• Resolved graffics

    (@graffics)


    I am want to build a sitemap for my website.

    This is a multisite with over 70,000 posts in the form of directory listings. Is there a sitemap plugin that will create an XML this large?

    Does anyone have any suggestions?

Viewing 15 replies - 1 through 15 (of 25 total)
  • Moderator Ipstenu (Mika Epstein)

    (@ipstenu)

    🏳️‍🌈 Advisor and Activist

    http://wordpress.org/extend/plugins/bwp-google-xml-sitemaps/ is the only one I know of that goes over 50k.

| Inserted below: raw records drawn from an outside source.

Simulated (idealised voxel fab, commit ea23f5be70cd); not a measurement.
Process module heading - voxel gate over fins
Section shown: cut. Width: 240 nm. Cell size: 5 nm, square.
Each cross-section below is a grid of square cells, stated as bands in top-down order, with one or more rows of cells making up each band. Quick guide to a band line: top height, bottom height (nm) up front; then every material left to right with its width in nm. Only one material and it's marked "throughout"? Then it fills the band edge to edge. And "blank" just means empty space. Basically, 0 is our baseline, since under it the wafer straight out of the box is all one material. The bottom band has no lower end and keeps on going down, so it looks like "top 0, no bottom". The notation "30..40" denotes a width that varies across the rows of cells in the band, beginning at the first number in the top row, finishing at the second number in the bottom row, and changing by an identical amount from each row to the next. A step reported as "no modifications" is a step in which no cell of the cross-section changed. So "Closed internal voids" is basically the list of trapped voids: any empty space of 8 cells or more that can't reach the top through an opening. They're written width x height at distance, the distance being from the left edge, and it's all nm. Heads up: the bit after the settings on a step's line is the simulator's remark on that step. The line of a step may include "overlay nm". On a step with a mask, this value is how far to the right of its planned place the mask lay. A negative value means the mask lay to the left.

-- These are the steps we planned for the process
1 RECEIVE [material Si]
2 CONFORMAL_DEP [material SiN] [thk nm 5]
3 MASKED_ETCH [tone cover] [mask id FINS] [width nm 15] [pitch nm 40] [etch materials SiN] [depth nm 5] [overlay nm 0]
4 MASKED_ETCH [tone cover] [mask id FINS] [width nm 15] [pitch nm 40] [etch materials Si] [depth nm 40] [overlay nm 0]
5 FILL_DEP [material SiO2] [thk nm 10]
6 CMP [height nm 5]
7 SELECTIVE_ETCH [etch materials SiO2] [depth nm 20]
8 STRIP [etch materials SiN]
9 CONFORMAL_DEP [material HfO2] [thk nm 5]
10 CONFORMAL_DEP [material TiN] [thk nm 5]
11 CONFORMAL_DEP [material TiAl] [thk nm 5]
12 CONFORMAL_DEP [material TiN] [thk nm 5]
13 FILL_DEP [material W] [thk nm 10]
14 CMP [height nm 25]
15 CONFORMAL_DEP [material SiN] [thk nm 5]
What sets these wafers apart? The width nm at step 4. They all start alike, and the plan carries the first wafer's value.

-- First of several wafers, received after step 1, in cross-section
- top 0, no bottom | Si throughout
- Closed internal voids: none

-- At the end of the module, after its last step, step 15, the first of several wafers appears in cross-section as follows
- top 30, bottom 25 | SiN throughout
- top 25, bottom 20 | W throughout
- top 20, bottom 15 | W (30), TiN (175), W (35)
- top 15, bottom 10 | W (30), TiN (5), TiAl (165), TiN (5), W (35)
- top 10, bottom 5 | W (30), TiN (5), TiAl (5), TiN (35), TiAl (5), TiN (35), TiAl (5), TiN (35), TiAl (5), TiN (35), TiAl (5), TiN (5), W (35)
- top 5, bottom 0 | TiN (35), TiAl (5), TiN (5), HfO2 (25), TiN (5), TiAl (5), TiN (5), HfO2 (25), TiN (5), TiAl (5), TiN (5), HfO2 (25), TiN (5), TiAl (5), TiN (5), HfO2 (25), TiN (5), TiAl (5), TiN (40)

    Thread Starter graffics

    (@graffics)

    I am trying to use that plugin but it only accepts one sitemap from one site. Other websites give me error message eventhough I have asked the plugin to just create a sitemap of the posts. Or at least I think I have.
    May 17, 2011 : 17:03:19 — Successfully generated sitemapindex.xml using module sitemapindex.php.
    May 17, 2011 : 17:03:19 — Cache file for module sitemapindex is not found and will be built right away.
    May 17, 2011 : 16:57:12 — Successfully generated page.xml using module page.php.
    May 17, 2011 : 15:42:04 — post_ppt_feedback.xml does not have any item. The plugin has fired a 404 header to the search engine that requests it. You should check the module that generates that sitemap (post.php).
    May 17, 2011 : 15:42:04 — Sub-module file: post_ppt_feedback.php is not available in both default and custom module directory. The plugin will now try loading the parent module instead.
    May 17, 2011 : 15:42:04 — Cache file for module post_ppt_feedback is not found and will be built right away.
    May 17, 2011 : 15:22:31 — post_ppt_message.xml does not have any item. The plugin has fired a 404 header to the search engine that requests it. You should check the module that generates that sitemap (post.php).
    May 17, 2011 : 15:22:31 — Sub-module file: post_ppt_message.php is not available in both default and custom module directory. The plugin will now try loading the parent module instead.
    May 17, 2011 : 15:22:31 — Cache file for module post_ppt_message is not found and will be built right away.
    May 17, 2011 : 15:01:53 — post_article_type.xml does not have any item. The plugin has fired a 404 header to the search engine that requests it. You should check the module that generates that sitemap (post.php).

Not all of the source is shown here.